[Openmp-commits] [PATCH] D94256: [OpenMP] Fixed the issue that memory manager calls plugin interface to release buffered memory even after the plugin has been destroyed
Shilei Tian via Phabricator via Openmp-commits
openmp-commits at lists.llvm.org
Thu Jan 7 18:44:35 PST 2021
tianshilei1992 marked 4 inline comments as done.
tianshilei1992 added inline comments.
================
Comment at: openmp/libomptarget/src/rtl.cpp:444-445
// TODO: Remove RTL and the devices it manages if it's not used anymore?
// TODO: Write some RTL->unload_image(...) function?
----------------
vzakhari wrote:
> tianshilei1992 wrote:
> > vzakhari wrote:
> > > tianshilei1992 wrote:
> > > > vzakhari wrote:
> > > > > Can we just implement this instead?
> > > > At this point, the plugin has already been destroyed.
> > > How is that possible, since we never call dlclose() for the plugins?
> > > Is the problem specific to some particular execution conditions?
> > >
> > > Should we just "deinitialize" the memory manager here instead of postponing the "deinitialization" to MemoryManagerTy desctructor, which will obviously be executed at the wrong time.
> > That's most tough part of this question. `libomptarget` has no idea when its opened plugin will be destroyed. Actually, you can see there is no `dlclose` in current code. What we can know is, plugin will be destroyed before `libomptarget`. You can easily verify it by adding `DP(...)` to the destructor of the plugin.

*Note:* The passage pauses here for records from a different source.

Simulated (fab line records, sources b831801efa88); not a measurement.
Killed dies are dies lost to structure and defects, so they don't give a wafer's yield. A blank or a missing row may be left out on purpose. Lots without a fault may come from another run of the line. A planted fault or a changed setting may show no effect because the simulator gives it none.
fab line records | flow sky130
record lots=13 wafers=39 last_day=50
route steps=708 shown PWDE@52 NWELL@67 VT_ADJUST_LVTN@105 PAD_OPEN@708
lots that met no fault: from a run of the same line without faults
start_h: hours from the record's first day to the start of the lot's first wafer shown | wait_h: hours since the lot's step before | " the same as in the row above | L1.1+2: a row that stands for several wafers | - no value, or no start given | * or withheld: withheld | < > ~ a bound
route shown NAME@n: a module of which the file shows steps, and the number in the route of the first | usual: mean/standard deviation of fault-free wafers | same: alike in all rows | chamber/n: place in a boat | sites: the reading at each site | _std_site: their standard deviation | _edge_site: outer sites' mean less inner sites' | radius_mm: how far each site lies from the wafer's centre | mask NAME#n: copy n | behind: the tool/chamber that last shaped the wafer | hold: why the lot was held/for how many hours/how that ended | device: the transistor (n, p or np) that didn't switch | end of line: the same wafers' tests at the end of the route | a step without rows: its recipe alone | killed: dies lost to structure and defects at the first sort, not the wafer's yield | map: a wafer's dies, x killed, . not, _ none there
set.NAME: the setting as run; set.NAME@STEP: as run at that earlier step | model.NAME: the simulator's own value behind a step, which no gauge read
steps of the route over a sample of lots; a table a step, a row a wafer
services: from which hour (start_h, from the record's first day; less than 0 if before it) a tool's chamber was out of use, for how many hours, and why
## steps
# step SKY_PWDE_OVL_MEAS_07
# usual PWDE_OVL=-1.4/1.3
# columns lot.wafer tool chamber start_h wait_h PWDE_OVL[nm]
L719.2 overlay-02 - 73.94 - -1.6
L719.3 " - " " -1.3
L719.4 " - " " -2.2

> This sounds really strange at least for Linux, since:
> > The dynamic linker maintains reference counts for object handles, so a dynamically loaded shared object is not deallocated until dlclose() has been called on it as many times as dlopen() has succeeded on it.
>
> Do you have a reproducer for this kind of an issue? I must be missing something here...
>
>
You can use `openmp/libomptarget/test/offloading/memory_manager.cpp` and turn debug print on via setting env `LIBOMPTARGET_DEBUG` to a large number like `10`. Then you can see a lot of logs.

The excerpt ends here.